But a great thing happens when you have more than one child, you learn that each child develops on its on schedule. They reach milestones at different times and they develop different talents.  I have witnessed that my kids have each developed their own

Why do Moms Compete?
  • Fear and pride drive them at the same time, as well as a good dose of familial narcissism. We are proud of our kids so we brag, we are afraid someone else’s kids are better than ours, For goodness sake “Ryan was potty trained at 9 months”. We are filled with self doubt that we are not good enough moms if our kids do not do it all.
  • Our culture sets up a troubling dynamic between women – mothers or not. Comparing ourselves to one another is a mainstay embedded in the fabric of our lives. Being a mother seems to cause insecurities to rise up  for women as they deal simultaneously with  joyous, daunting, rewarding, and vulnerable journey that is parenthood. Women are often taken aback by the sheer amount of time and  energy  being a parent requires, leaving little room for pre-motherhood activities.  (Dr. Zucker is from the authors of the new book, Good Enough is the New Perfect.)
  • Parenting expert Wendy Mogel, author of “The Blessings of a Skinned Knee,” says part of what’s fueling the mom judge-a-thon is what psychologists call “displacement.” The world is a scary place, and we can’t control things like the economy free-falling. But we can control our choices as a parent – so we attach way too much significance to them.
  • Being a mom is job that does not pay so we measure our accomplishments via our children's’ accomplishments. How our children are doing is a measure of who we are. When our children reach a milestone or do well we relish in that achievement and add that to our crown.
Decide Not to Compete
Make the decision not to compete with other mom. Take yourself out the game. Once I decided not to compete my life became easier. My kids did not have to be the best at anything/everything. I just wanted them to be happy. So when Peanut decided to quit gymnastics to pursue dance I was happy to assist her in that. I am all for kids trying lots of different things to find what makes them happy. My goal is to raise happy well adjusted kids, if my kids want to compete in something then it is up to them.
I am happy when my kids succeeded in what they choose to do, but I do not get my sense of well being from my kids and their successes. When my kids fail I help them to succeeded. we work together but it is not a reflection on me.
Compare not Compete
Comparison can be good however, it will alert you to the child that is running behind and may lead you to early testing that can help. Pumpkin had delayed speech, though our family doctor was not worried, after all he had two older sisters and was a boy and all of his motor skills were on target. We had some early testing for him and it turned out he was significantly delayed in speech.
I refuse to compete but have noticed other moms making the comparisons to me, I am different I am trying to be like most moms at our little school. I went to college, but stay home. We live simply but yet our kids are involved in lots of free activities. I go and do with my kids. So what do I do when moms make a mention of their kid, trying to get a bite out of me? I don’t bite back. I let other moms mention my kids, it is not that I don’t promote my kids, I am their biggest advocate when they need it. But rather I let my kids be who they are.
In the end when we compete as moms we devalue our children and their accomplishments and milestones become mere checkmarks and trophies for us. Do we really want all those trophies or to enjoy the experience. .

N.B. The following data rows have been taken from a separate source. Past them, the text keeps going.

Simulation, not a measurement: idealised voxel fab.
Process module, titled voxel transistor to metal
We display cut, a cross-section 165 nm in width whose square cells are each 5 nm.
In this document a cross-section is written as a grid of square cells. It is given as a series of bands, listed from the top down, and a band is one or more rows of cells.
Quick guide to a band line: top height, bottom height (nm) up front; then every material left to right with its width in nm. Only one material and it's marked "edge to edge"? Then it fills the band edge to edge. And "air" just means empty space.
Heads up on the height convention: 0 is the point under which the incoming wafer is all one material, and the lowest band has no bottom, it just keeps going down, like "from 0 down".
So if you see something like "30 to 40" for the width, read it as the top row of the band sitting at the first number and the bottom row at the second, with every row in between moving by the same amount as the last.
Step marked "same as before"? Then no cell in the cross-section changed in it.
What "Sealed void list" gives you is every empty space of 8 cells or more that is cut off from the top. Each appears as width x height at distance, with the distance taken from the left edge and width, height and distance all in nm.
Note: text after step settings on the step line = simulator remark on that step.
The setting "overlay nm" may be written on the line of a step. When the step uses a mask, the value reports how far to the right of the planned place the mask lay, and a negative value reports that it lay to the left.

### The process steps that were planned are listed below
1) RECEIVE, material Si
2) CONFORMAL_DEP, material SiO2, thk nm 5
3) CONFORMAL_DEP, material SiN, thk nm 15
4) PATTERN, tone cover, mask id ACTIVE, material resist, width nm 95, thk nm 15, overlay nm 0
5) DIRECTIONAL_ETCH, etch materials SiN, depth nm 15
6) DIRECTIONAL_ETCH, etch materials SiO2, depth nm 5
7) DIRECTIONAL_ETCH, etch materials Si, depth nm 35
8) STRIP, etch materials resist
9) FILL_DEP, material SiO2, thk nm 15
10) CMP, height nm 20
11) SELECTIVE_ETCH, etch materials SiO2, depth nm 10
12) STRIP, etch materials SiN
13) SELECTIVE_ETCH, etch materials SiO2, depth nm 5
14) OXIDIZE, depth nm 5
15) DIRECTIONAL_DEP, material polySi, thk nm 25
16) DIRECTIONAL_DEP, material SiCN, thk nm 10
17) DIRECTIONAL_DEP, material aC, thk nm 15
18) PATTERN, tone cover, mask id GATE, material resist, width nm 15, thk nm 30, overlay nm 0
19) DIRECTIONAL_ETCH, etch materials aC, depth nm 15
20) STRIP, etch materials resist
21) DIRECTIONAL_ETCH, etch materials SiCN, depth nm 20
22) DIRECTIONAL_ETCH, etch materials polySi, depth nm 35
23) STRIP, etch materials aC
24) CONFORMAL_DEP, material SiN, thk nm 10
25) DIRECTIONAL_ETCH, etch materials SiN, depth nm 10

How about you have you ever competed as a Mom? Do you wish to opt out of the competition? It is never too late.


Annie said...

I think I became a little competitive on my own once I reached high school (no sports, but I was competitive for grades, in math competitions, journalism, etc.) Any pressure I had was self-inflicted; my parents weren't competitive at all. While always supportive, they didn't have specific expectations of their kids.

I think that I am that way, too. My grown daughter did not want to be involved in activities, so I didn't push her into them. So far, Kat has been involved in the 4-H After School program, but nothing else has sparked her interest so far. That's fine; it's up to her.

As for grades, Shane and I have decided that an A is great, but a B is just fine, too. A C or below due to laziness is not acceptable, but if she gives a subject her all and still can't earn a B, then we'll give her or get her more help. Good grades can certainly help secure college scholarships, but in the long run, they don't mean that much. I think there are just too many variables for grades (or IQ tests) to be very accurate.

Seriously, when was the last time someone you know asked a doctor, shoe salesperson, lawyer, farmer, accountant, teacher, or anyone what their HS or college GPA was? I bet we'd be surprised by some of the answers if we did ask.

I also learned early on that comparing my granddaughter Kat's progress to my daughter's when she was the same age is pointless. I raised them both, but their strengths and weaknesses rarely overlap.

Lisa - the Granola Catholic said...

So true Annie, we each have our own strengths and weaknesses yet we tend to measure ourselves by another person. As long as we use someone else's measuring stick we will never measure up. We need to stop using our kids as our measurement of our success or failure as a mother.